Where to Go Next in Philadelphia | November 2002
Best New Restaurants
Alma de Cuba This is Cuba as it might look in a prosperous, post-Fidel era. The glowing red bar and wall- projected photos of la vida in Havana set the tone. The Nuevo Latino food—sugarcane-skewered tuna, rum-cured smoked marlin served in small taco shells made of malanga, a root vegetable—comes courtesy of New York superchef Douglas Rodriguez, who teams up with Stephen Starr, one of the city's most prolific restaurateurs (1623 Walnut St.; 215-988-1799).
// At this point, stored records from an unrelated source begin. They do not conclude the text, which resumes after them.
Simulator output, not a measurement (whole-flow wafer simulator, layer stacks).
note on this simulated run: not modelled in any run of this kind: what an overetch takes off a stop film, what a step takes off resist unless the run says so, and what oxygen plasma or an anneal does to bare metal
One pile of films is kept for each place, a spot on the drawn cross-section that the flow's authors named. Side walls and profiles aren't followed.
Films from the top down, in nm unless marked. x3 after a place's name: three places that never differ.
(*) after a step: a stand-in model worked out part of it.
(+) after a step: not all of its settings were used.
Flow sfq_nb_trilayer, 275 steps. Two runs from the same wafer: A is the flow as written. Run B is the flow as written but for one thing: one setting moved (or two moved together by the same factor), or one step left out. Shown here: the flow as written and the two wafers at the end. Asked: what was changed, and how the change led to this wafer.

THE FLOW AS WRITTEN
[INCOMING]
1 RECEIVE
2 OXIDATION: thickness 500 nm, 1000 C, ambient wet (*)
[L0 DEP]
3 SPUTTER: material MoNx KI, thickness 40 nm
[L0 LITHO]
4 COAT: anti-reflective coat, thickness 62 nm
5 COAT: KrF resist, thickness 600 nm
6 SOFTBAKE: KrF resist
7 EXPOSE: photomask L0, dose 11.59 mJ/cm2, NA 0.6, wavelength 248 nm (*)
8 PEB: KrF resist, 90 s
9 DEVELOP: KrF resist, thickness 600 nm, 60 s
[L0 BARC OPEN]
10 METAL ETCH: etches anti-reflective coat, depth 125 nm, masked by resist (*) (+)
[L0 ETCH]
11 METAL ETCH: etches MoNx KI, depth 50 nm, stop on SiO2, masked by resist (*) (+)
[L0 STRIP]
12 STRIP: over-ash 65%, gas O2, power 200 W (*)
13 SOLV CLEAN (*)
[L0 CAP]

Morimoto The pyrotechnic cuisine of Masaharu Morimoto gets the theatrical setting it deserves from hotshot designer Karim Rashid. With his first restaurant project, Rashid goes for a dazzling effect: wavy walls, an undulating ceiling. In partnership with, yes, Stephen Starr, Morimoto lives up to his pedigree as an ex—Iron Chef and Nobu acolyte, with such New Japanese combinations as 10-hour-braised pork belly with hot rice porridge, an addictive rock-shrimp tempura with a red chile—miso aioli, and Nobu-inspired oil-seared sashimi (723 Chestnut St.; 215-413-9070).
Pif The menu really is market-driven at this cozy BYO in South Philly, just steps from the open-air Italian Market, where fast-talking greengrocers and fishmongers warm their hands over trash-can fires. The small menu changes daily, and the perfectly executed bistro classics—frog's legs, duck breast with frisée—have made a cult destination of chef-owner David Ansill's spare but charming spot (1009 S. 8th St.; 215-625-2923).
Pigalle For years, the homesteading artists and adventurous young professionals in edgy, industrial Northern Liberties have been waiting for it to fulfill its destiny as the Next Big Neighborhood. The area moves another step closer with Pigalle, its first fine-dining restaurant. Chef Stuart Pellegrino, whose stellar pedigree includes cooking stints at top Philadelphia restaurants Opus 251, Rouge and Susanna Foo, presents a menu of contemporary, seasonally inspired bistro creations (702—704 N. 2nd St.; 215-627-7772).
Jones A comfort-food menu may sound a bit humdrum for a Stephen Starr venue, but skilled chef Adam Delosso elevates stalwarts like fried chicken with waffles and brisket with root vegetables. Set in a campy, '50s-modern dining room that could have been designed for the Brady Bunch, Jones marks a retro turn for the normally futuristic Starr (700 Chestnut St.; 215-223-5663).
Liveliest Bar Scene
Lounge 20 In keeping with the sleek, ebonized look of Twenty Manning, her Rittenhouse Square New American restaurant, owner Audrey Claire Taichman has just retooled a back corner of the space into a sophisticated lounge with upholstered cubes and canoodle-friendly banquettes (261 S. 20th St.; 215-731-0900).
Trust At this funky new downtown restaurant, cofounded by Guillermo Pernot (an F&W Best New Chef 1998), the convivial round bar is the star attraction. Pass around chef Matthew Spector's flavorful tapas, like gambas ajillo and bacalao croquettes, and choose from among the 18 beers on tap (121—127 S. 13th St.; 215-629-1300).
Too Soon To Review
Salt A few months spent in Le Bec-Fin's kitchen, taking pictures for Georges Perrier's cookbook, inspired photographer David Fields to open a restaurant. With its refined French menu, Salt is off to a promising start. Scallops with salsify in lobster—sea urchin sauce and striped bass with pig's-trotter ravioli are among chef Vernon Morales's offerings (253 S. 20th St.; 215-545-1990).
Lacroix at The Rittenhouse Less than a year after Jean-Marie Lacroix retired as chef at The Fountain in the Four Seasons Hotel, he's back in the kitchen, energized by the chance to create his own restaurant. This time it's at rival hotel The Rittenhouse, where Lacroix's haute menu includes a chilled picholine-olive soup and a skate-wing "T-bone" (210 W. Rittenhouse Sq.; 215-790-2533).